Parabola for Golf Ball Roll on Green

Jun 2010

I'm having a hard time coming up with a formula for showing how a golf ball will "roll" on a sloped green.

For example, assume there is a right to left break of 1 degree and the ball is hit straight. The ball will end up on a path that is exactly 10 degrees to the left of the hole.
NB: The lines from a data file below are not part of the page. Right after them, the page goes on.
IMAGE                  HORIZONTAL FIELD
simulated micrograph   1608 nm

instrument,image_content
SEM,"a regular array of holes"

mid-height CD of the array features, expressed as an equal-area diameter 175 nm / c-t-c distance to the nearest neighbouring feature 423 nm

I need a formula so that the line will start at the center of the golf ball and pass through a point 10 degrees left of the hole (with a curve, not a straight line)

Any help is appreciated.

May 2009
Brooklyn, NY
Do you wish to include friction? A frictionless analysis gives a parabola whose curvature depends on the ball's initial velocity and the degree of the slope.
Specifically, if we let the Cartesian plane be the plane that is sloped 1 degree (pi/180 radians) from the positive y-axis to the negative y-axis, and we hit the ball along the negative x-axis from the origin, the ball will describe the path
\(\displaystyle y = -\left(\frac{g\sin\left(\frac{\pi}{180}\right)}{2v^2}\right)x^2\)
g is the acceleration due to gravity where the green is located. At sea level, it is usually 9.8 meters/(second^2). v is the initial velocity with which the ball is hit along the negative x-axis. You will need to find the correct v to deviate from the hole in the correct way:
If the hole is located at (-R, 0), then you must solve the equation
\(\displaystyle R = \frac{2v^2\tan\left(\frac{\pi}{18}\right)}{g\sin\left(\frac{\pi}{180}\right)}\)
to get the initial velocity v necessary to accomplish your deviation of 10 degrees (pi/18 radians).
If you simply want the curve and you don't actually care about v, simply replace v with the relevant function of R in the original equation:
\(\displaystyle y = -\left(\frac{\tan\left(\frac{\pi}{180}\right)}{R}\right)x^2\)
If you want to include non-zero friction, the result is a solution of a differential equation that is no longer a parabola.
Last edited:
Jun 2010
Thank you very much...I'm going to try this in my graphing tool.

I really appreciate the help!